The Entire Jumanji Story Explained
William Brown
Updated on March 06, 2026
Fridge, Bethany, Spencer, and Martha remembering their time in Jumanji is a significant change from the way the board game worked in the original movie, which reset the entire thing back to 1969, when its first players began their game. While Judy and Peter grew up with no knowledge of the game (since they were born after the reset), Spencer, Martha, Fridge, and Bethany remember everything, despite Alex emerging from the game before they were born and thus changing the world around them. There's never any explanation given for such a major change in Jumanji's mechanics, so we're left to assume it's just yet another example of the changing nature of the game.

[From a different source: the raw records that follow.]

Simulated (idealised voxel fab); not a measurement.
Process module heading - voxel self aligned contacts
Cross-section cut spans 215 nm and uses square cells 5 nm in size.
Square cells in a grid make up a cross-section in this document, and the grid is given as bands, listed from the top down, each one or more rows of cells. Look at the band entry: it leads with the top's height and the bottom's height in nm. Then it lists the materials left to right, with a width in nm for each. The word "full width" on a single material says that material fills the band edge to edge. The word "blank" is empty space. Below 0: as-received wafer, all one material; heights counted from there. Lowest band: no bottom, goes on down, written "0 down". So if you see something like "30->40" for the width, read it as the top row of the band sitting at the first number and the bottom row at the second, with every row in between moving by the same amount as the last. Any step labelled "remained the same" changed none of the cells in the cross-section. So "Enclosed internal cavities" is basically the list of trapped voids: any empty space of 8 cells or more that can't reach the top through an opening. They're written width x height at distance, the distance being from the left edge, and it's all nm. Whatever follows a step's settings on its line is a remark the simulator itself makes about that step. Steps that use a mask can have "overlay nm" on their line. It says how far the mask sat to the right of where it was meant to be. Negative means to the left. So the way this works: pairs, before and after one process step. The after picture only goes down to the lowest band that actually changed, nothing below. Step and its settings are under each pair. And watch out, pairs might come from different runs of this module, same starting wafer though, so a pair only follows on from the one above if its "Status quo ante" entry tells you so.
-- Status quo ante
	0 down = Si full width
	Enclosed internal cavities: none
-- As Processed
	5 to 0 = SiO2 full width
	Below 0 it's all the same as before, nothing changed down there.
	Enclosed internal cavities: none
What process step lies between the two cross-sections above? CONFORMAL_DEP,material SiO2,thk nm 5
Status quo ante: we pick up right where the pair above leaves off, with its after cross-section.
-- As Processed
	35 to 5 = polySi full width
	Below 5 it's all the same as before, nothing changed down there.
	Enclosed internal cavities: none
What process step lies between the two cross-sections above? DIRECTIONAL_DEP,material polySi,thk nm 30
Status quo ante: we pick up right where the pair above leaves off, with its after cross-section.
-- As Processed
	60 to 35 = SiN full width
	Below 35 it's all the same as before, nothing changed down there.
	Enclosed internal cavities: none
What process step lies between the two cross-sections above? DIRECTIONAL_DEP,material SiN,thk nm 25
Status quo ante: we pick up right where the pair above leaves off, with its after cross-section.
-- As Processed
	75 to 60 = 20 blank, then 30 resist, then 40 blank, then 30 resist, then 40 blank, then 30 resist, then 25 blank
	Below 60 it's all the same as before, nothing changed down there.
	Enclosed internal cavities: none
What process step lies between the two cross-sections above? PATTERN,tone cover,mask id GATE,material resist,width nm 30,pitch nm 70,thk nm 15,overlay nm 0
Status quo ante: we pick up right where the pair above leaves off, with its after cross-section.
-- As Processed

After Alex is returned to 1996, he grows up with his memories of the game intact, gets married, and has children. He names his oldest daughter Bethany, after the girl who saved his life in the game, and his parents continue to live in the former Parrish house. After exiting the game in 2016, the teens meet an adult Alex, who is excited to finally see their real (non-avatar) faces. They later destroy the game by smashing it with a bowling ball.
However, sometime after his friends have left, Spencer retrieves the broken pieces of the game and holds on to it, just in case. The teens remain close throughout the rest of high school and head off to college, but Spencer begins to experience significant self-doubt and withdraw from the group. Before going to meet his friends for brunch during a break from college in 2019, Spencer attempts to fix the game so he can play again as his avatar from the first movie, hoping that this will help restore his self-confidence. Unfortunately, the game is broken, and Spencer gets trapped inside. His friends go to his house searching for him, and get sucked into the game, too — except for Bethany, who goes to find the adult Alex and seek out his help.